Ask the experts

Here is a selection of Q&As from Your Sussex Wedding magazine. If you would like your question answered by our experts, please email it to editor@your-sussex.wedding.

To view more Q&A's on a different topic, please select one from the list below.

Hot topic: Winter weddings

Our experts talk winter wonderland weddings

Bloomin' chilly

Bloomin' chilly

Q. How can I make my big day seasonal?

A. Bella Timbrell says: I must admit, when I think about winter flowers and foliage I don't always feel very inspired. But actually there's so much you can do to create your very own winter wonderland using a colour palette of red, cream, pink and burgundy. I'm a big fan of seasonal favourites ranunculus and anemomes but also love the romance of roses, especially as they're available all year round. Why not add teasels, rosehips or berries such as viburnum or hypericum? You could even try pine cones for a more rustic style! When it comes to foliage, bring out the silver of those frosty mornings with eucalyptus and senecio and mix with other greens like rosemary, pittosporum and ivy.

Pearls of wisdom

Pearls of wisdom

Q. How can I make my big day seasonal?

A. Richard Talman says: Winter weddings benefit from neutral and light colours so, unlike a summer wedding that can be an array of colour, the colder seasons are perfectly matched to white pearls, diamonds and white metals. This is featured here in this stunning bridal necklace, which could be adjusted in length to suit any bridal dress.

Full-on festive fun

Full-on festive fun

Q. How can I make my big day seasonal?

A. Kate & Kate says: We love a winter wedding! Snuggly venues, log fires, greenery, Christmas trees with baubles, fairylights and candles everywhere, mulled wine on arrival to warm everyone up!

Warmth is a must; think velvet, feathers and pashminas, plus a spare pair of outdoor shoes for the photos. Flowergirls and pageboys can have the look of magical little elves, and bridesmaids can look stunning in burgundy or scarlet.

As for the ceremony itself, pop a cracker on every seat to start things off with a bang and, of course, that means a paper hat on every head for full-on festive fun! A Christmas carol or well-known Christmas song sing-a-long really gets the ceremony going – Walking in a Winter Wonderland is one of our favourites.

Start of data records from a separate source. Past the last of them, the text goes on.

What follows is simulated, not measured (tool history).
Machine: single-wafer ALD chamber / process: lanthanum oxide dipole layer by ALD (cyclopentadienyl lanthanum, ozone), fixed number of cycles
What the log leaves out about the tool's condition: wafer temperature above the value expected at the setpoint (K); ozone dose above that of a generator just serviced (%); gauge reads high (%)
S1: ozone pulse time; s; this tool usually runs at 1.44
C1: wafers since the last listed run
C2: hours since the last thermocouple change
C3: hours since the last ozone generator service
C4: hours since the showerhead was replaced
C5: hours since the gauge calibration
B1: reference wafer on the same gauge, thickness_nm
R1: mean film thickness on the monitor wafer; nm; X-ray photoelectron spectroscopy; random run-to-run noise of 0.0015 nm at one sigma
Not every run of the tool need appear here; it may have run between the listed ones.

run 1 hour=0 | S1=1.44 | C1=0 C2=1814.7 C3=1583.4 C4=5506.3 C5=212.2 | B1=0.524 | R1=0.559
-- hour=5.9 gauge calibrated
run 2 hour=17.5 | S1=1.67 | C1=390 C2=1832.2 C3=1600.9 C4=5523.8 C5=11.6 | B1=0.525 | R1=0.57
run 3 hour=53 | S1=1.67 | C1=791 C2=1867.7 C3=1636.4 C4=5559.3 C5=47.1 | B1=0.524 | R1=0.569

Stick your vows inside giant husband and wife Christmas cards – so kitsch it's cool – and for the kiss, always have mistletoe at the ready. On exit, forget confetti, it's party poppers all the way! You're going out with a bang!

Winter warmers

Winter warmers

Q. How can I make my big day seasonal?

A. Caroline Laughton says: We think inspiration for a winter wedding breakfast lies in some warming spices, rich flavours and hearty dishes. Canapés with roast beef and horseradish pipette, a white pepper croute with stilton, prosciutto and honey drizzle and a hot spiced lamb meatball really fit the bill.

Starters might include a spiced squash soup or a fun sharing whole baked garlic and rosemary studded camembert with crunchy crudites.

For main course dishes, continuing the sharing theme, meat boards are a great option, with two meats portioned or carved and a choice of traditional or Mediterranean vegetables. A duo of sausages or a shortcrust pastry pie are always a winter winner or perhaps a stew with venison, smoked bacon and juniper berries might suit.

With so many puddings to choose from, a trio of desserts will cover all bases! You might like a theme such as salted caramel or clementine or just a selection of your favourites in miniature for your guests to enjoy.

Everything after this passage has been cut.